Defense Acquisition Management

by George Sammet, Jr. and David E. Green
Copyright 1990, the Board of Regents of the State of Florida

Reviewed by Sandy Friedman, CFPIM, CIRM

Today's headlines are filled with accounts about the high cost of modern, high-tech military equipment: the B-2 Stealth Bomber, Tacit Rainbow missile, C-17 cargo plane, and the recently canceled A-12, to name a few. Often the headlines place blame on the contractor citing mismanagement, cost overruns, or massive schedule slips. Sometimes specific individuals are singled out for blame. Rarely is the full story disclosed pertaining to the complex process of proposal, source selection, competition, research and development, full scale development, procurement and delivery, and logistics provision that both the Government and contractor (or contractors) must undertake to accomplish the task of providing advanced weapon systems for our defense forces. This book, which chronicles the development of the United States defense procurement system, describes in extensive detail the steps enabling the design, delivery, and support of such modern weapons. Defense Acquisition Management covers all facets of the defense industry, including the industrial base, defense marketing, program management, product assurance, manufacturing management, procurement, subcontracting, contract administration, and ethics. The book concludes with an appendix on "How to Prepare a Winning Proposal." The authors, Sammet and Green, both ex-military officers currently serving as Vice Presidents with Martin Marietta Aerospace, document accounts describing the development, expansion, as well as pitfalls of the modern defense acquisition management processes.

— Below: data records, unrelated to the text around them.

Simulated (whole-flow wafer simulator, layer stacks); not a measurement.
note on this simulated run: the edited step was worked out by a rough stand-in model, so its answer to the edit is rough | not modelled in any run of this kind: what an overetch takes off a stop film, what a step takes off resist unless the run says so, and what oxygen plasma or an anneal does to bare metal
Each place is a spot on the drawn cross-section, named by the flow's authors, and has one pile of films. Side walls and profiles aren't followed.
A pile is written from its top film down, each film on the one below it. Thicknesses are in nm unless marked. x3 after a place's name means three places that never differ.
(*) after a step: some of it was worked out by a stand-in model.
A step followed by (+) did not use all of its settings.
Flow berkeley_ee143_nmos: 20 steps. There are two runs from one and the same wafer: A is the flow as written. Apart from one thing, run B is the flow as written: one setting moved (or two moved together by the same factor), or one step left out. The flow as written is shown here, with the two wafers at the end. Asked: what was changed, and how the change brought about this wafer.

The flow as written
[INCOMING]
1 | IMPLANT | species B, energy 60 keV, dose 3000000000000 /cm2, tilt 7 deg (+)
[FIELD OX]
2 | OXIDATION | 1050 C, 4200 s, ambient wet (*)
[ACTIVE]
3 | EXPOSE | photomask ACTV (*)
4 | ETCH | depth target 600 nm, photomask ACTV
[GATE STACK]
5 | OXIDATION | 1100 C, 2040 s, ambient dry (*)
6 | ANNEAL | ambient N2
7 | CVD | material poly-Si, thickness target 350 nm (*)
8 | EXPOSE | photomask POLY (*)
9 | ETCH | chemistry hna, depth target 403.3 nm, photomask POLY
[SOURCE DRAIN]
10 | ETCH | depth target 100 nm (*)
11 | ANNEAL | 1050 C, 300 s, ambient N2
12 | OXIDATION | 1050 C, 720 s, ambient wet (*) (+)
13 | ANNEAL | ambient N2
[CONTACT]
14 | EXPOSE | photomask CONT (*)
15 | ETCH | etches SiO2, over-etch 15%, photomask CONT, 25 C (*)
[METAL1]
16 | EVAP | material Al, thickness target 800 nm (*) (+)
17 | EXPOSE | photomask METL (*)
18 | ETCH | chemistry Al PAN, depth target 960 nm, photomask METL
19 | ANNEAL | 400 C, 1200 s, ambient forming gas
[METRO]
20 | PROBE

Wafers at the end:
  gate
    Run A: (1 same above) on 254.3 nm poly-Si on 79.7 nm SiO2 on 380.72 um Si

Sammet and Green assert that, "Buying for the Department of Defense (DoD) is the biggest business in the world, about $688 million a working day, or $178 billion a year... The buying process neither starts with the purchase nor ends with it. Buying is merely one step in a multiple step process, called acquisition management." Acquisition management consists of strategic procurement planning, offset management, socioeconomic management, marketing, source-selection procedures, inventory management, kitting, and ethics.

After World War II, general requirements for military weapons were generated by perceived needs. Sammet and Green claim that the leading edge of technology became the driver for the development of new weapon systems rather than the basic need itself, which had the effect of driving development and procurement costs upward. Other cost drivers were the inability (or unwillingness) to build to economic order quantities, or economies of scale, to reduce per-unit costs. "Building to economic order quantities could reduce the [unit] price of military hardware by as much as 20-50%... however production [at these quantities] would be cost-prohibitive."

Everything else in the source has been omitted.